The chapters vary considerably in approach, sophistication and polish. Some chapters happily convey familiar material in refreshing ways: for example, Freestone on the Australian origins of environmental planning, Foran on energy planning, Byrne and Houston on environmental justice, and Lehmann and John on (an expanded notion of) green urbanism. Many others do the solid if mundane job necessary for a student text of recounting the crucial urban contribution made by plants, animals, water, land and air, as well as the political, legal, regulatory, cultural and technological contexts in which environmental planning takes place. A small number of contributions I found inadequate. An overview of indigenous cultural relationships to ‘country’ did little to explore the interface of environmental planning and post-colonial politics, ignoring urban indigenous lives and the impact of urban Australian economies on non-urban indigenous lives. A chapter on ‘positive development’ used a bewildering array of terminology and acronyms to give abstract flesh to a process of correcting ‘anti-ecological systems biases’ (p. 249), without addressing the fact that the livelihoods of most planners are currently ensnared in the political-economic roots of these biases.

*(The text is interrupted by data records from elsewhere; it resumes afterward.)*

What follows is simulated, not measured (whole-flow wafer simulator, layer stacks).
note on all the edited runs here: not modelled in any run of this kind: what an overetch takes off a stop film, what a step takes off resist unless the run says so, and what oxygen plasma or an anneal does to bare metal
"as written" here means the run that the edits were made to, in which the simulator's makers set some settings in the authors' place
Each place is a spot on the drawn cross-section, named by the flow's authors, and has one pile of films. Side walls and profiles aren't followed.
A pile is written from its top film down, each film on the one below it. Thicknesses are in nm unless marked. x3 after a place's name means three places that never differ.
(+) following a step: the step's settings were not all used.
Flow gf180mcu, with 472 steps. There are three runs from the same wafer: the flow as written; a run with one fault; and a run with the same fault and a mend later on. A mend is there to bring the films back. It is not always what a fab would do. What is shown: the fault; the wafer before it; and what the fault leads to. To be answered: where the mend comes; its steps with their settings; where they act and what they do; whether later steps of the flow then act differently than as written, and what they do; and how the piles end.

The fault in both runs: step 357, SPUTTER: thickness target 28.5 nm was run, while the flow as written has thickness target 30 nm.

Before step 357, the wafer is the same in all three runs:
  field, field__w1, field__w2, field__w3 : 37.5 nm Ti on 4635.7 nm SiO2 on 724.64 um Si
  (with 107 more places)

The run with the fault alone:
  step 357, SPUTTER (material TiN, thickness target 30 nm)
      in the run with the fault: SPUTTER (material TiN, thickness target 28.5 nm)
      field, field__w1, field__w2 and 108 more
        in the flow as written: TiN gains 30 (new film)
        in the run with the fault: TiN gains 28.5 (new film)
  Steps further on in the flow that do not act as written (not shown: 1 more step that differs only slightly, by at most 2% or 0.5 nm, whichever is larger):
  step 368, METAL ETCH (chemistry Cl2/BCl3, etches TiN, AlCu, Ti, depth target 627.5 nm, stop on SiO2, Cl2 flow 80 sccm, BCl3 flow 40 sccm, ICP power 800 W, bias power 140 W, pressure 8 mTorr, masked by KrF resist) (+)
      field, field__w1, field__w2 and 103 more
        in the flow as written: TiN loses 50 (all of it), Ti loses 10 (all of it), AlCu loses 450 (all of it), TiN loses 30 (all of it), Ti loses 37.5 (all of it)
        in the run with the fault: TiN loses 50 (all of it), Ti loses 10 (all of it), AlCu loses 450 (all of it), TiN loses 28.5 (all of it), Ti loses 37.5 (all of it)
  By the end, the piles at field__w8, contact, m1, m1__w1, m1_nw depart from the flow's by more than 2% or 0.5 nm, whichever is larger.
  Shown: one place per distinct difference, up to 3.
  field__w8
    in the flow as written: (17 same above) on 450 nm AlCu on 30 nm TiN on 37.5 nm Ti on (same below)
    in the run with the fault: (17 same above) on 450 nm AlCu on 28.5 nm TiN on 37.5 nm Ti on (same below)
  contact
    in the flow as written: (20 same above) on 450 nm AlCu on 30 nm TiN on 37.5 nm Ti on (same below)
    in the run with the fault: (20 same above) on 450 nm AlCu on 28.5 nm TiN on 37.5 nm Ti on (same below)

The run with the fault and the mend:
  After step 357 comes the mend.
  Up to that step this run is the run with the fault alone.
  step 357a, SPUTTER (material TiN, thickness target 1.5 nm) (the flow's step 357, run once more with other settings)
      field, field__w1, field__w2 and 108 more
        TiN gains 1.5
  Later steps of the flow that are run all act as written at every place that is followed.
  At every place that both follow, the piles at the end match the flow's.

Although it situates environmental planning within urban planning, the welcome ambition that animates much of this book is to reformulate urban planning through recognition that cities are both ‘dynamic “socio-ecological” spaces’ (p. 3) and metabolic processes of circulation. Indeed, the implicit logic of many chapters is that urban planning is rightly a component of environmental planning. Pushed to its conclusion, this ambition potentially makes nonsense of the distinction between environmental planning and urban planning, because the contemporary earth is entirely an interconnected ensemble of socio-ecological spaces, whose boundaries can be fixed only in any given process of inquiry – and metabolic processes – in which events are primary to entities.
There is no such pushing in this book, and no substantive use of the rich theoretical literature on post-dualist or relational geographies (prominent in this journal, for example). The obvious explanation for this is that this is an undergraduate textbook, one seeking to be relevant to students from a range of physical and social science disciplines. In this regard, Australian Environmental Planning does a good deal of covert work in the service of post-dualist possibilities simply by juxtaposing natural and social phenomena, although several contributors seem more equipped to handle the idea that the natural inhabits the social than the corollary. However, more remains to be done to help students develop socio-ecological modes of synthesis and eloquence, especially given that large parts of their undergraduate experience will continue to be defined by dualistic disciplines. More remains to be done to address the global material and political economic complexity of which cities are today a vital part. Given that cities are made by and help to make processes of environmental change at every scale to the global, environmental planning that stops at the edge of the city, or even the regional hinterland, will leave much out of agendas for urban sustainability.